Introducing the volatility ranges: another way to look at the uncertainty of polls

I just posted the latest federal projections, using the most recent numbers from Abacus. So head over there if you want to read my comments and see the details. This post is about the uncertainty of polls and how to represent it.

When dealing with polls, uncertainty is clearly present. Not only do we have the natural statistical variation (due to sampling), but we also have the fact that a lot of people aren't fully decided and comitted to one party. In the latest Abacus poll for instance, as much as 22% of the respondents are labeled as undecided. When polls are wrong like it has been the case in the recent Alberta, Quebec and BC elections, pollsters often cite a "late swing" of undecided to justify their mistakes.

Also, when polls are reported in the media, it's usually the case that only the voting intentions are reported, with the margins of error just mentionned (usually at the end of the article). Not only that, but these margins of error only account for the normal statistical variation. [Note: I know online polls don't have a so-called probabilist sample and the normal margins of error don't apply in theory. For the sake of argumentation for this post, let's forget about this issue that hasn't been well studied or solved yet]

All in all, we don't have a good and clear picture of the uncertainty that exists in every poll.

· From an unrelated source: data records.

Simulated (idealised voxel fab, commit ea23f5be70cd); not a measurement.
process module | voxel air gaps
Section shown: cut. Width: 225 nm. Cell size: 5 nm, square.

Abacus now ask a different question to measure voting intentions. Instead of simply asking "Who would you vote for?", they ask respondents to rank their likelihood to vote for each party, on a scale of 0 to 10 (from less likely to more). Using this unique information (as far as I know, no other pollster in Canada does this), I calculated what we could call volatility ranges. These ranges, or intervals if you prefer, can be seen as confidence intervals that account for the normal statistical variation as well as for the additional uncertainty that arises due to the fact that most respondents aren't fully decided for one party. If you prefer, just think of the fact that measuring voring intentions isn't the same as measuring the average age of a population for instance. In this case, the only uncertainty is really due to the statistical variation (i.e: maybe you got a bad sample). But voting intentions are different, people can be undecided between two or more parties, people can change their mind, etc. The data from Abacus allow us to have a different look at this issue.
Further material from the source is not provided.